A historian once said a great man should be
judged by three tests: Was he found to be of true metel by
his contemporaries ? Was he great enough to raise above the standards of
his age ? Did he leave anything as permanent legacy to the world at
large ? This list may be further extended but all these three tests
of greatness are eminently satisfied to the highest degree in case of
prophet Mohammad. Some illustrations of the last two have
already been mentioned.
The first is: Was the Prophet of Islam found to
be of true metel by his contemporaries?
Historical records show that all the contemporaries
of Mohammad both friends foes, acknowledged the sterling
qualities, the spotless honesty, the noble virtues, the absolute
sincerity and every trustworthiness of the apostle of Islam in all walks
of life and in every sphere of human activity. Even the Jews and those
who did not believe in his message, adopted him as the arbiter in their
personal disputes by virtue of his perfect impartiality. Even
those who did not believe in his message were forced to say "O
Mohammad, we do not call you a liar, but we deny him who has given you a
book and inspired you with a message." They thought
he was one possessed. They tried violence to cure him. But the best of
them saw that a new light had dawned on him and they hastened him to
seek the enlightenment. It is a notable feature in the history of
prophet of Islam that his nearest relation, his beloved cousin and his
bosom friends, who know him most intimately, were not thoroughly imbued
with the truth of his mission and were convinced of the genuineness of
his divine inspiration. If these men and women, noble, intelligent,
educated and intimately acquainted with his private life had perceived
the slightest signs of deception, fraud, earthliness, or lack of faith
in him, Mohammad's moral hope of regeneration, spiritual
awakening, and social reform would all have been foredoomed to a failure
and whole edifice would have crumbled to pieces in a moment. On the
contrary, we find that devotion of his followers was such that he was
voluntarily acknowledged as dictator of their lives. They braved for him
persecutions and danger; they trusted, obeyed and honored him even in
the most excruciating torture and severest mental agony caused by
excommunication even unto death. Would this have been so, had they
noticed the slightest backsliding in their master?
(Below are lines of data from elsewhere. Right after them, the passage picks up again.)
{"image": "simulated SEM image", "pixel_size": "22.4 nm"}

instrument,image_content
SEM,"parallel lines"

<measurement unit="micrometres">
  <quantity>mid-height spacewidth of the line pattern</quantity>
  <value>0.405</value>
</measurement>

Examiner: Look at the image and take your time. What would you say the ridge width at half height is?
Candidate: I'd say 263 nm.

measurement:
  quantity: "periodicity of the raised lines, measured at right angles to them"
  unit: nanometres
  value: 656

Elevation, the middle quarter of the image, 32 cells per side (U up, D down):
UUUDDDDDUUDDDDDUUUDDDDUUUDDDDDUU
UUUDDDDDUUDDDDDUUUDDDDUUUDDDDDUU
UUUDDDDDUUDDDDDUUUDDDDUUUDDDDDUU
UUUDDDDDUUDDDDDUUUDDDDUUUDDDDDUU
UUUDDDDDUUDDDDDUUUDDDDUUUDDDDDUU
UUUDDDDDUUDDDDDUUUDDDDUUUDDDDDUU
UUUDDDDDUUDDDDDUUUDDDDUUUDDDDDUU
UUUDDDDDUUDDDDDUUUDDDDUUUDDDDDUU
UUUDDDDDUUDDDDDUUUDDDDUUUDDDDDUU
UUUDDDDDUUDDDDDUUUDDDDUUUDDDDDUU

Read the history of the early converts to
Islam, and every heart would melt at the sight of the brutal treatment
of innocent Muslim men and women.
Sumayya, an innocent women, is cruelly torn
into pieces with spears. An example is made of "Yassir
whose legs are tied to two camels and the beast were are driven in
opposite directions", Khabbab bin Arth is made lie down on
the bed of burning coal with the brutal legs of their merciless tyrant
on his breast so that he may not move and this makes even the fat
beneath his skin melt. "Khabban bin Adi is put to death in
a cruel manner by mutilation and cutting off his flesh piece-meal."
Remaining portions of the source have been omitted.